Baghdad is in dispute with Kurdistan over oil exports from the northern Iraqi province, insisting the central government has the sole right to export oil, reimbursing payments to the Kurdistan Regional Government (KRG).

It considers any other business illegal and tantamount to smuggling by the Kurds.. The KRG says exports on its own behalf are legitimate.

Luaibi, in Vienna for an OPEC meeting, was asked by reporters how Iraq was dealing with three companies — Vitol, Trafigura and LUKOIL — who have purchased condensate, a light crude oil, sourced from Kurdistan and sold via an intermediary to world markets.

“In terms of Vitol, they have cancelled the Kurdish amount and they apologised officially,” said Luaibi. “As for LUKOIL, there will be a meeting about this concern – maybe tomorrow or the day after.” He made no mention of Trafigura.

Kurdistan began selling oil into international markets in independent export deals in October, further challenging Baghdad’s claim to full control over Iraqi oil after signing independent exploration deals with foreign oil majors last year.

Luaibi said Kurdistan is now supplying less than 100,000 barrels a day to the central government via a Baghdad-controlled pipeline to Turkey, compared to the 200,000 bpd it has agreed to deliver. Output from Kurdistan is rising but is still only a fraction of total Iraqi exports of 2.6 million bpd.

Luaibi said Baghdad had been informed about oil smuggling by neighbouring countries. “We have received messages from the adjacent neighbour countries concerning the smuggling of Iraqi crude oil,” he said. “Iraq will work against any company that buys these smuggled shipments.”

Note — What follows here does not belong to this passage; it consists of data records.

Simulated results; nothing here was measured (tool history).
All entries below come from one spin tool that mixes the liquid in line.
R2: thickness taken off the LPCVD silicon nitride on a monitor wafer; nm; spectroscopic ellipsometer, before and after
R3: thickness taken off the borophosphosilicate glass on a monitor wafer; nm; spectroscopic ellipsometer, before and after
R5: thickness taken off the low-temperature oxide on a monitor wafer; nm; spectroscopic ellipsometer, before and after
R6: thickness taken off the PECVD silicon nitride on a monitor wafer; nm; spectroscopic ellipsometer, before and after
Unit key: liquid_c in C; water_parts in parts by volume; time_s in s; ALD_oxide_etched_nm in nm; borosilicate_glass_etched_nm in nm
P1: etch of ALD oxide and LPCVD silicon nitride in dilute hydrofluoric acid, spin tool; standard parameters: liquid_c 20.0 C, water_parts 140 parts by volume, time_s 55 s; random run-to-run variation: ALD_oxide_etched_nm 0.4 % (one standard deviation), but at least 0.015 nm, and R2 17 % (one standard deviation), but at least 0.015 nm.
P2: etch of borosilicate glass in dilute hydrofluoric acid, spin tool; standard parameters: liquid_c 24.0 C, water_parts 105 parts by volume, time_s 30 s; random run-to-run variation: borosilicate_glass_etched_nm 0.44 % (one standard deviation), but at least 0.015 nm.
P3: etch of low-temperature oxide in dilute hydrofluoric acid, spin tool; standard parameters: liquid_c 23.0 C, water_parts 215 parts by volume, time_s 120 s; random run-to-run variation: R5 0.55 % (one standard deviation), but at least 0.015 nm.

Luaibi declined to put a number on how much oil was being smuggled from Kurdistan to Iran and Turkey and then into world markets, but said the volume amounted to the difference between what was being produced by the Kurds and supplied to the central government.

Kurdish deliveries to Baghdad were more than 180,000 bpd last month, he said, and are now below 100,000 bpd.

In April, Kurdistan halted shipments of its oil in protest over what it said were overdue payments from the central government to companies in the Kurdish region.

Baghdad made an initial payment to the KRG in October, but a subsequent payment is now overdue and Iraq’s deputy prime minister for energy, Hussein al-Shahristani, recently said it would not be made.

Regional sources have said Kurdistan is not getting enough refined oil products to run its power stations under supplies controlled by the central government.